You are viewing a plain text version of this content. The canonical link for it is here.
Posted to user@cassandra.apache.org by Nandakishore Tokala <na...@gmail.com> on 2019/05/24 18:58:32 UTC

Ideal duration for max_hint_window_in_ms

HI All,

what is the impact of increasing the duration of the max_hint_window_in_ms,
as we are seeing nodes are going down and some times we are not bringing
them up in 3 hour's and during the repair, we are seeing a lot of streaming
data, due to the node is down.

so we are planning to increase the max_hint_window_in_ms time so that we
will less streaming during repair, so is there any drawback in increasing
the max_hint_window_in_ms?, and what is the ideal time for it(6 hrs, 12
hrs, 24 hrs)

Thanks
Nanda

Re: Ideal duration for max_hint_window_in_ms

Posted by Alain RODRIGUEZ <ar...@gmail.com>.
Hello Nanda,

what is the impact of increasing the duration of the max_hint_window_in_ms
>

You might want to be aware of the relations between 'max_hint_window_in_ms
', 'gc_grace_seconds' and 'TTLs' to stay away from side effect and have the
desired impact only, my colleague Radovan wrote about this here:
http://thelastpickle.com/blog/2018/03/21/hinted-handoff-gc-grace-demystified.html
.

Other than that, I think the 3 hours were picked when hints were saved into
a system table. Previous design was often leading to hints being stuck,
especially when they were growing too big.
Yet on C*3+, hints are now stored as files. I did not hear about many
issues nowadays. I did not hear about people trying to increase this value
either.

Thus I guess that if you handle the hinted handoff smoothly not to harm
cluster when the node goes back up, you consider side effects of changing
this value as mentioned by Radovan and you are using Cassandra 3+, I guess
you could give it a try. Also keep in mind that hints are an optimization
(as it can be disabled). There is no guarantees delivery for hints (or at
least it was the case before C*3). This (alone) will not 'allow you' to
disable repairs safely.

Now I don't have experience with storing hints longer since they are stored
in files. If you do, you should probably try it in some test cluster first.
But I'd be happy to hear about your experience with it.

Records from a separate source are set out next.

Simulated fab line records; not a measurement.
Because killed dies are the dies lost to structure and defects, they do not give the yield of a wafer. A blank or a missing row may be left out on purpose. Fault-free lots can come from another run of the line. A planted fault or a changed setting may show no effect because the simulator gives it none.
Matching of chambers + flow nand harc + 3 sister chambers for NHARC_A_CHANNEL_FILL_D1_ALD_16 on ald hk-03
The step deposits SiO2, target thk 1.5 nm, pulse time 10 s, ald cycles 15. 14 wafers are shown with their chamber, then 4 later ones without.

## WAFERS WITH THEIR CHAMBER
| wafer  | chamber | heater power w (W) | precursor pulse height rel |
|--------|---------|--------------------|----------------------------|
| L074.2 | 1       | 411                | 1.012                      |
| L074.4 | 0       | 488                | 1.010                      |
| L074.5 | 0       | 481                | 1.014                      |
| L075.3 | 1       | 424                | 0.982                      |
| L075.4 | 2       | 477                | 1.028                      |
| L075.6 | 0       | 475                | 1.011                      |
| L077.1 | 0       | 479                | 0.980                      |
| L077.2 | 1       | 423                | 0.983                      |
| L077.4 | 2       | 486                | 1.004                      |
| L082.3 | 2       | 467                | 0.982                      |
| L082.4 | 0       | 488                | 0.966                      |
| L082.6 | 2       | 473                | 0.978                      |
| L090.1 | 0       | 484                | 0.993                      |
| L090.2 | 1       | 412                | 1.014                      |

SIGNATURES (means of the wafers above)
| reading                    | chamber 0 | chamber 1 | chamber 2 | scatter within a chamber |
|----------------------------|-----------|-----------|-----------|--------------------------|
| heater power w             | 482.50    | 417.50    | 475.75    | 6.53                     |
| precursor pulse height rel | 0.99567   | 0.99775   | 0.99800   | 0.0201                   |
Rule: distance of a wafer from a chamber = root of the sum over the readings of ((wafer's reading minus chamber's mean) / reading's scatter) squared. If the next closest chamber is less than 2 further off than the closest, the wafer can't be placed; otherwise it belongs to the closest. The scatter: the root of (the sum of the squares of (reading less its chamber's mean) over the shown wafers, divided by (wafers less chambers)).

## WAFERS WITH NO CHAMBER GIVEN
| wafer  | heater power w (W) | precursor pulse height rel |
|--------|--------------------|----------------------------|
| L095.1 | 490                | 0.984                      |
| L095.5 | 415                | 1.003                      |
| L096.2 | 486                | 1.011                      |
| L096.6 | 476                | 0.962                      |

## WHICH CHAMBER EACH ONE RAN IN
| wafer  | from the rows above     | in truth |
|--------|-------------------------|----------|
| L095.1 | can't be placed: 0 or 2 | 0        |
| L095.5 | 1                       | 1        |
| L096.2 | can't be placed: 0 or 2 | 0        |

---------------------------

Also, I think it might be more important to investigate why nodes are going
down and fix this instead/first. More hints might mean more pressure on the
nodes and you might have counter-productive impacts by increasing the hints
storage time.

A couple of random commands to investigate why nodes are going down, maybe
these commands I often use might be of some help to you:

- grep -e "WARN" -e "ERROR" /var/log/cassandra/system.log # Anything in the
output there is probably worth your attention. If nodes go down something
should appear here.
- watch -d nodetool tpstats # Here you might use this on worst node at the
worst time to see if any threads are stacking in the 'pending' state. Also
check for 'blocked' and 'dropped'

If you'd like some help with your 'main issue' first, we would need more
details and context.

Hope that any of this is of some help :).

C*heers,
-----------------------
Alain Rodriguez - alain@thelastpickle.com
France / Spain

The Last Pickle - Apache Cassandra Consulting
http://www.thelastpickle.com


Le ven. 24 mai 2019 à 19:59, Nandakishore Tokala <
nandakishore.tokala@gmail.com> a écrit :

> HI All,
>
> what is the impact of increasing the duration of
> the max_hint_window_in_ms, as we are seeing nodes are going down and some
> times we are not bringing them up in 3 hour's and during the repair, we are
> seeing a lot of streaming data, due to the node is down.
>
> so we are planning to increase the max_hint_window_in_ms time so that we
> will less streaming during repair, so is there any drawback in increasing
> the max_hint_window_in_ms?, and what is the ideal time for it(6 hrs, 12
> hrs, 24 hrs)
>
> Thanks
> Nanda
>